Buying booze in Seattle has always been a bit of a hassle. For years you had to deal with state-run stores that kept limited hours and an even more limited selection. Even in our new privatized liquor world, it’s rarely as much fun as you’d like. Plus, bottles are heavy. But a new app, Drizly, has just launched in the city, and it hopes to revolutionize the way you buy alcohol.
The app is as simple as it gets: You place your product order—beer, wine, spirits, or “extras” like bitters, mixers, and even citrus—and the local partner, Seattle’s Downtown Spirits, delivers within an hour. Costs are similar to what you’d pay in a liquor store, though there is a flat $5 delivery fee added. It’s not quite Amazon’s high-tech fantasy of drones flying in your window, but the promised delivery speed, 30–60 minutes, is a big step up from other grocery-delivery services.
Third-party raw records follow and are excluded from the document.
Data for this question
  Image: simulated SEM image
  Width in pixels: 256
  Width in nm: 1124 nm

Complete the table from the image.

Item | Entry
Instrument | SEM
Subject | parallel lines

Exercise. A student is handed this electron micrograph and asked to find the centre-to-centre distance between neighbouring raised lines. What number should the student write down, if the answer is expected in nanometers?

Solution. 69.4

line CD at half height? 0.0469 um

Yet the point isn’t just to get booze to people quickly. “Most people assume that this is an app for a late-night party, when you run out of beer,” said Drizly CEO Nick Rellas. “Yet that’s not what we’re finding. People are shopping and browsing during the day, and then getting deliveries in the evening.”
The real question, at least in my eyes, is whether Drizly can bring more to the table (or doorstep) than just convenience. After all, while there are times when getting that bottle of vodka in 30 minutes feels like a must, it seems that for the app to succeed, it’ll need to offer more than just impulse buys. At the moment, it’s mostly just an online listing of a store’s inventory, and while you can sort and filter that inventory several ways, it doesn’t offer the guidance or insight we’ve come to expect from the predictive algorithms behind Amazon or Netflix.
Rellas recognizes this. “The future for Drizly is a better shopping experience,” he told me. “Our focus so far has been reliable, convenient delivery, but with personalization and recommendations, we can rise above the traditional retail experience. There’s a renaissance in alcohol right now, where what you drink is part of your social profile.”
Understandably, Rellas was a bit tight-lipped about how exactly the app is going to provide that personalization, and whether it will be technology-driven or more intentionally curated. My fear is that with the rush to turn over more and more of our purchasing choices to predictive algorithms, we’ll forget that a recommendation comes from more than analyzing the buying patterns of similar consumers. It comes from years of experience and an understanding of a host of variables that no computer can account for, at least not yet. After all, drinking is a social and shared experience for most of us, and while getting that much-needed bottle of wine in 30 minutes might be great, if it turns out that it’s not what goes with your braised short ribs and sauteed kale, how much better off are you?